Dictionary entry details
Sense 1
Meaning:
A hired hand who tends cattle and performs other duties on horseback
Classified under:
Nouns denoting people
Synonyms:
cattleman; cowboy; cowhand; cowherd; cowman; cowpoke; cowpuncher; puncher
Hypernyms ("cowboy" is a kind of...):
ranch hand (a hired hand on a ranch)
Hyponyms (each of the following is a kind of "cowboy"):
buckaroo; buckeroo; vaquero (local names for a cowboy ('vaquero' is used especially in southwestern and central Texas and 'buckaroo' is used especially in California))
cowgirl (a woman cowboy)
gaucho (a cowboy of the South American pampas)
horse wrangler; wrangler (a cowboy who takes care of the saddle horses)
roper (a cowboy who uses a lasso to rope cattle or horses)
Sense 2
Meaning:
A performer who gives exhibitions of riding and roping and bulldogging
Classified under:
Nouns denoting people
Synonyms:
cowboy; rodeo rider
Hypernyms ("cowboy" is a kind of...):
performer; performing artist (an entertainer who performs a dramatic or musical work for an audience)
Sense 3
Meaning:
Someone who is reckless or irresponsible (especially in driving vehicles)
Classified under:
Nouns denoting people
Hypernyms ("cowboy" is a kind of...):
adventurer; venturer (a person who enjoys taking risks)
Context examples
We have no foolish ideas about wealth, but comfort is another matter, and our daughter should at least marry a man who can give her that—and not a penniless adventurer, a sailor, a cowboy, a smuggler, and Heaven knows what else, who, in addition to everything, is hare-brained and irresponsible.

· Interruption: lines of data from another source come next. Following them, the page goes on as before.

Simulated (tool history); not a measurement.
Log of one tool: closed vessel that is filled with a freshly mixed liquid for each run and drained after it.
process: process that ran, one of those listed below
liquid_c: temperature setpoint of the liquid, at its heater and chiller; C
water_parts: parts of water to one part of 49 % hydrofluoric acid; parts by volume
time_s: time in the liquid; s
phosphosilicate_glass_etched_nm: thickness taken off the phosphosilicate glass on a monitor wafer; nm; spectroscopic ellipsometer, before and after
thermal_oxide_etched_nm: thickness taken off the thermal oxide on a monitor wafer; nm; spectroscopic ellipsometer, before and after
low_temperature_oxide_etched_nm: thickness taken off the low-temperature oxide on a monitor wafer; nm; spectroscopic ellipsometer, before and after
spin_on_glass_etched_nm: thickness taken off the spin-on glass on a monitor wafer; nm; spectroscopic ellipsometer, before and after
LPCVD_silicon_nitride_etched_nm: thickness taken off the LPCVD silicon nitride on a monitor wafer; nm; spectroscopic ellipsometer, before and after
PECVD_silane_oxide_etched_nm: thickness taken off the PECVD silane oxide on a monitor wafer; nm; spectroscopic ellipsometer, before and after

(Martin Eden, by Jack London)
He saw cowboys at the bar, drinking fierce whiskey, the air filled with obscenity and ribald language, and he saw himself with them drinking and cursing with the wildest, or sitting at table with them, under smoking kerosene lamps, while the chips clicked and clattered and the cards were dealt around.